Good bot, bad bot. How search indexing works.
Posted: 11 November, 2020 · Tweet
In 1993, Charlie Stross was feeling bored and fractious in his job at SCO UNIX. He decided to learn Perl and work on a Web spider since his company was developing HTML. Back then the resources that existed to help people learn to build these things were very much in their early stages, but Charlie muddled through. After coding up something that looked like it would work, he began testing it, initially putting it to work crawling one of the websites that he'd used in order to learn how to build his spider. Unfortunately, the website in question was owned by a company that did not have the kind of infrastructure to handle the incoming traffic from this newly-built tool. Charlie overloaded them with traffic, much in the way that a Direct Denial of Service attack would today.
Seeing the drain that this spider was having on his web server, the owner of the website, Martjin Koster, who is also attributed as having created the Web's first search engine ALIWeb, quickly created a protocol. This protocol was essentially a list of rules that an inbound spider would be asked to obey in order to index a website properly. This was the unlikely chain of events which led to the birth of a de-facto Web standard that has persisted ever since: robots.txt.
Interestingly, just as Charlie decided to learn Perl by working on a Web spider, Mojeek founder Marc Smith started developing the search engine Mojeek as a way of learning C.
How does robots.txt work? An analogy might help
Imagine you are in a library of books that have not as-of-yet been properly indexed. There is a great deal of information stored here, but no-one has put in the work to look through it and make records, like the old paper card indexes that libraries used to hold. Such indexes improve the ability of avid readers and researchers to find what it is that they are looking for, whilst also preventing the library from being cluttered up with people desperately looking for the information they need in an undirected manner.
When it comes to the process of doing the work of finding out what is contained within these books, we could just send out a large quantity of librarians to check each and every one and take notes on them, but without any kind of standardisation we are left to the individual whims of each of these workers when it comes to what kind of information ends up chronicled and stored at the front desk.
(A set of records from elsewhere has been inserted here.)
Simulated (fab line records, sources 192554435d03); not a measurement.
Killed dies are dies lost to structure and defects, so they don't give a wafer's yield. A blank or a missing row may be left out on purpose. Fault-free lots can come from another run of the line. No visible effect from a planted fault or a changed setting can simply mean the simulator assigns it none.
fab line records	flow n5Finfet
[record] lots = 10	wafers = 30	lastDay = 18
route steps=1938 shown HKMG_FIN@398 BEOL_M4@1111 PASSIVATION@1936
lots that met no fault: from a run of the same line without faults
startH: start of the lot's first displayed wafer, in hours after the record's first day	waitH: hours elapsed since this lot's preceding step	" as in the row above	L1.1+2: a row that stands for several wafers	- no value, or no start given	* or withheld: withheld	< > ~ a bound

But there is another way. What if each of these books had an instruction page which marked those pages/chapters not worth visiting or reading? This kind of a standard speeds up the process of indexing information, whilst allowing authors in the analogy, and web developers in the real world, to tell good actors which parts of their creations should be avoided. On top of this, the file prevents websites from being overloaded by large quantities of requests from good actors, we are repeating good actors here because pages blocked by robots.txt are still indexable; it is a choice to follow this standard, and it's one that Mojeek has always made.
You can try this out now, picking whichever website comes to mind and add after the main URL: /robots.txt, like https://www.linkedin.com/robots.txt. What you will likely find is a long list of identified user-agents which are the names of spiders who are going around and indexing the Web, with a list of what they should and should not crawl from the site (allow, disallow). It's important to underline here that robots.txt is a trust system. It's a way that good actors explore and index the Web; the rules in these documents are not binding, but you're not playing fair if you decide to go against them.
Standards of Practice
The robots.txt standard has persisted for ages, and in true early Web fashion, the original specifics were fleshed out prior to being published via consensus through a mailing list. Martjin Koster still hosts the original robotstxt.org website, which has on its homepage:
It is not an official standard backed by a standards body, or owned by any commercial organisation. It is not enforced by anybody, and there no guarantee that all current and future robots will use it. Consider it a common facility the majority of robot authors offer the WWW community to protect WWW server against unwanted accesses by their robots.
This is the kind of open source, decentralised, and utopian thinking that permeated the Web of the past. There was no standard for this process and so people came together and created it, by consensus and for free.
More recently the protocol has been formalised properly, with Google and the Internet Engineering Task Force coming together on July 1, 2019 to draft an updated standard which is now in its second version and was worked on by, amongst other individuals, Martjin Koster.
Mojeek now uses this updated protocol and the improvements should give better search results to people using Mojeek for pages already within our index, as well as helping us to find new pages which were not previously factored into the process of scouting out information on the Web. For web developers the inclusion of more tools as well as a process of standardisation will result in less time spent on defining crawl specifications in the headers of their websites, and more time spent on designing a beautiful experience for their visitors.